In addition, the initial success of extortion practices emboldened criminals and led to expansion into more types of businesses and forms of transport, particularly in areas where there is a weak law enforcement presence. “This is the case in the gang-afflicted areas of Cape Town, where businesses and residents may see protection payments as necessary or as something they cannot challenge. People in these areas may comply with extortion demands because they believe the state is unable to protect them, or because they believe gangs can provide better protection.”
The South African Police Service (SAPS) and other law enforcement agencies have not been efficient, effective, or coordinated in their response to the growing threat. The existence of various task forces and the promise of a special steering committee, announced in September 2020 by Police Minister Bheki Cele but still non-operational nearly four years later, add to the problem. In addition, corruption in the police force at all levels undermines these efforts and erodes the public’s confidence to work with the law.
Often all it takes is a tendency towards violence, intimidation, and an implied threat to successfully extort a victim. The risks and outlay involved in the extortion business are low, says Adv Mervyn Menigo of the National Prosecuting Authority. He was speaking in February 2024 to the Business Against Crime South Africa conference. On the other hand, the rewards can be as lucrative as other forms of crime. “You threaten somebody and get money. Kill one person and you’ve got the whole community in your pocket.”
Types of extortion
The report identifies and discusses four main extortion economies in the province:
- The central business district night-time extortion economy, which initially focused on the city’s night-time economy but has expanded to include other businesses, such as restaurants and coffee shops.

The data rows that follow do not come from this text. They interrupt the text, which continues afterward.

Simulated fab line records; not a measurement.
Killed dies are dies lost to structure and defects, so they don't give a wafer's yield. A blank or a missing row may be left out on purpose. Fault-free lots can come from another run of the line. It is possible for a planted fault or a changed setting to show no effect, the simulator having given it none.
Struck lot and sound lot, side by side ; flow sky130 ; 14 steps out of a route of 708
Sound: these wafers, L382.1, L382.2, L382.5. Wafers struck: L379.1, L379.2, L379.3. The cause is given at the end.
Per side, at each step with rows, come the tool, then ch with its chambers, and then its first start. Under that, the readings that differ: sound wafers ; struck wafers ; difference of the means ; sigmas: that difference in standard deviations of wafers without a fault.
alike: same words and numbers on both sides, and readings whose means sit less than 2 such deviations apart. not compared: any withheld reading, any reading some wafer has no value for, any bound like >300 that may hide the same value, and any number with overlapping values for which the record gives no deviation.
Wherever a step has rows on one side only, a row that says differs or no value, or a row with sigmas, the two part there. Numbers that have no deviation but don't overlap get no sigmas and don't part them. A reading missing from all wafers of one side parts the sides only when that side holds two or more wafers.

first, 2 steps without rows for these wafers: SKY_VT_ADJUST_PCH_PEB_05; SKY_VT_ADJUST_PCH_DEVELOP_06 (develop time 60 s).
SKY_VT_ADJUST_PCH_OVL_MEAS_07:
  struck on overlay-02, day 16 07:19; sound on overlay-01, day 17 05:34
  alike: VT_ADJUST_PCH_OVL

- Cape Town’s construction mafia, which targets infrastructure projects and the construction sector. Methods have been copied and adapted from KwaZulu-Natal, and similar extortion practices have spread to other parts of the country.
- The transport extortion economy, a long-standing problem within the city’s minibus taxi industry, but which has expanded in an unprecedented way to include buses, private transport, and even private vehicles.
- The township enterprise extortion economy, which focuses on formal and informal businesses and individuals operating particularly in the Cape Flats, including the townships of Khayelitsha, Gugulethu, and Nyanga. It also targets municipal workers and contractors.
These four extortion economies are distinct but interlinked, the report notes, and criminal actors are present or have connections in more than one.
Such connections enable those involved to hone their skills and refine their methods. “Lessons are also learnt from extortion practices in other parts of the country, as in the case of the Cape Town construction mafia. Methods developed in the Cape are also exported throughout South Africa as individuals move between provinces. The result is a criminal web of extortion, in which actors learn from each other and move freely between operations.”
The way forward
Without intervention, the WC’s extortion economy will continue to fuel violence and fear, damage the formal and informal economy, disrupt critical development projects, interfere with basic service delivery, undermine the rule of law, and further erode trust in the government.
Eventually, says Irish-Qhobosheane, a parallel system of criminal governance will emerge and entrench itself.
The challenges posed by connections in more than one extortion market and the presence of criminals in critical state institutions poses a challenge, but they must be tackled.
“As Cape Town gangs have played the primary role in the emergence and development of extortion, any approach to dealing with these economies must also address the city’s gang problem and its associated reservoirs of violence.”
The report makes several recommendations:
- Monitor, trace, and understand interconnections to assist with developing a more evidence-based approach to the problem and enable more efficient monitoring.
- Recognise and tackle embeddedness, which not only requires disrupting the ties that link criminal entities with their environment, but also addressing the surrounding contexts. Recent high-profile arrests are a positive sign, but they must be accompanied by approaches that challenge the environment that has enabled extortion to thrive and expand, otherwise the impact will be limited and short-term.
- Early warning systems will make it easier to deal with extortion economies as they emerge. In Cape Town, the rapid expansion of extortion has caught authorities off guard – so there is a need for a coordinated early warning system that can identify emergent extortion economies and the expansion of existing ones.
- Policing responses must be better coordinated and structured. “As it stands, the police’s response is fragmented. In Cape Town and nationally, both the Directorate for Priority Crime Investigation and the SAPS organised crime unit deal with organised crime, and there are tensions between the two.”
- The Anti-Gang Unit and the recently formed extortion task team under the SAPS Organised Crime unit add a further complication and increase the uncoordinated manner of addressing extortion. “There is an imperative need for the police to address this disconnected approach, as it impairs its ability to make sense of and address extortion economies.”
- Improve coordination and co-operation between different tiers of government, so that various divisions and units are not operating in silos but rather work in concert to implement coordinated strategies and approaches.
- Report extortion, through the various channels available. The 24-hour extortion hotline set up by the City of Cape Town has not had the expected results, the report notes, and people seem hesitant to make use of it. The whistle-blower culture in South Africa is one of fear and distrust, and city management may need to embark on an awareness- and trust-building campaign, emphasising the importance of crime reporting, even if it is done anonymously.
- Build community resilience, so that extortion in the city does not become any more normalised than it already is. “Successful campaigns against extortion in other countries have been most effective when they have focused on combating not only the different groups involved, but also the complicity of companies and communities.”
While South Africa’s domestic response will need to be tailored to the country’s specific practices and problems, it will also be valuable to undertake a comparative survey of successful international strategies.